Who is Paul Meyer and Why Space?

During the interview with Mr. Meyer, he noted that his fascination with space started from a young age, with everything from looking at the stars at night to science fiction. As a diplomat, he became more aware of the growing importance of space for human society on multiple levels alongside its potential to be transformed into a warfighting domain rather than a peaceful global commons. 

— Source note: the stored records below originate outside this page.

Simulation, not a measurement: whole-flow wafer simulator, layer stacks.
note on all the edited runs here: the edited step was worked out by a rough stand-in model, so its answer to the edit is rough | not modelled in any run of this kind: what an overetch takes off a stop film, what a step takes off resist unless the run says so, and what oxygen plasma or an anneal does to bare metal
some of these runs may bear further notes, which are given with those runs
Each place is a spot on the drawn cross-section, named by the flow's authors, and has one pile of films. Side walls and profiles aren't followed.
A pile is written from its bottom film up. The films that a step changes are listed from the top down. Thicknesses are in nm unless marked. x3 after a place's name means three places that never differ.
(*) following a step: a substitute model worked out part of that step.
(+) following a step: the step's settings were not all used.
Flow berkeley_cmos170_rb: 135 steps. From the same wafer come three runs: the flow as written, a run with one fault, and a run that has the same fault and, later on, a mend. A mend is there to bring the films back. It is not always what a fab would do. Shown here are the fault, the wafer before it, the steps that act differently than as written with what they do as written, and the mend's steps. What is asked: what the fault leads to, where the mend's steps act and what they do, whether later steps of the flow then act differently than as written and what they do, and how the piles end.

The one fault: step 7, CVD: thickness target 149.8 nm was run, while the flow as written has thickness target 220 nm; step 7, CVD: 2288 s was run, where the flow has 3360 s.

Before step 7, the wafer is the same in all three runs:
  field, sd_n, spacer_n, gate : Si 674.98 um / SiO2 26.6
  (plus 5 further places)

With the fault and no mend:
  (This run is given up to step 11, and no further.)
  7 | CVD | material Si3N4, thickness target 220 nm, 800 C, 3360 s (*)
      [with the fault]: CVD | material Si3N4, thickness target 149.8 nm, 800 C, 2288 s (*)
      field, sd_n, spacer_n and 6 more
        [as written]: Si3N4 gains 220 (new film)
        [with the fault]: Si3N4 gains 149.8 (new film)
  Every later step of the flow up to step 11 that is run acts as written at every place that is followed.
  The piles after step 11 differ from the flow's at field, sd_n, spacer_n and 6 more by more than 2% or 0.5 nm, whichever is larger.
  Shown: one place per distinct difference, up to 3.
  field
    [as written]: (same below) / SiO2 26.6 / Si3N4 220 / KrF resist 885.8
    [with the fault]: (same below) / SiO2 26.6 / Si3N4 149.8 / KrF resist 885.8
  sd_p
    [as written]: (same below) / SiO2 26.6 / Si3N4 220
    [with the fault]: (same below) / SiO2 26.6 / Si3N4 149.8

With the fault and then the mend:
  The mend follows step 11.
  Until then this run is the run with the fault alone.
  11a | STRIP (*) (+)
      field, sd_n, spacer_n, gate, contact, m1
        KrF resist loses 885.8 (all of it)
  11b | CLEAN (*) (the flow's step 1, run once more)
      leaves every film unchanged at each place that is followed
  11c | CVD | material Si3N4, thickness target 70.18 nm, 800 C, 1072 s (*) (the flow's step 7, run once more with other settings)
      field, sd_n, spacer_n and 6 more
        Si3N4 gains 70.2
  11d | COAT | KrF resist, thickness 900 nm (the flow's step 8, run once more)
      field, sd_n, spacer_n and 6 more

Professor Meyer’s journey started after finishing his bachelor’s degree in political science at the University of Toronto. With a desire for an international career, he joined the Canadian Foreign Service. Throughout his 35-year career in the Foreign Service, Mr. Meyer served in multiple stations, with his final appointment being as Canada’s Ambassador to the United Nations in Geneva. Mr. Meyer notes that while the job was satisfying, it was not without its challenges and frustrations. He added that as a professor, he has enjoyed being able to share his experience with his students and the insights as to the practical side of diplomacy.

(Outer Space) Concerns

When asked about the domain of most concern, Professor Meyer noted that things have taken a turn for the negative. The dissolution of key arms control accords, a new war in Europe, nuclear threats and the destructive potential of nuclear weapons are some of the most disconcerning aspects of the contemporary world. The breakdown of arms control efforts in general have been discouraging, and the pressure of preventing present conflicts from spreading into new domains, such as outer space, which, combined with cyberspace, has become essential to our everyday lives. 

Since the 1967 Outer Space Treaty’s entry into force, outer space has been considered a global commons in which no one was allowed to claim sovereignty, and which must be used for peaceful purposes for the benefit of all humankind. However, the Outer Space Treaty and other international agreements concerning outer space, do not exclude military activity in outer space. They only regulate or limit it – and these limitations are being eroded or by-passed by political and technical developments. The last few years, in particular, have seen provocative rhetoric, policy measures, and actions on the part of several spacefaring nations to increase the military use of outer space, including the development of counter-space capabilities (such as anti-satellite weapons ASATs) in addition to surveillance, communication and targetting. There are also the development of capabilities and potential plans for the use of force from or into Outer Space. Four states have conducted destructive ASAT tests, adding to the already acute space debris problem. 

Who’s in Space?

Although governments have traditionally had a monopoly over activity in outer space, the private sector has now come to play a pivotal role in space operations; a great quantity of satellites and satellite constellations are privately-owned. Major spacefaring actors such as the US, the EU, China, and Russia are no longer the only state actors either; as Mr. Meyer notes, there are around 60 to 65 smaller states that either own or operate satellites, which expands the stakeholder community in outer space, giving more diversity as to who can now call for responsible policies regarding space. This is not without its challenges; such as finding the right channels of communication amongst other stakeholders. 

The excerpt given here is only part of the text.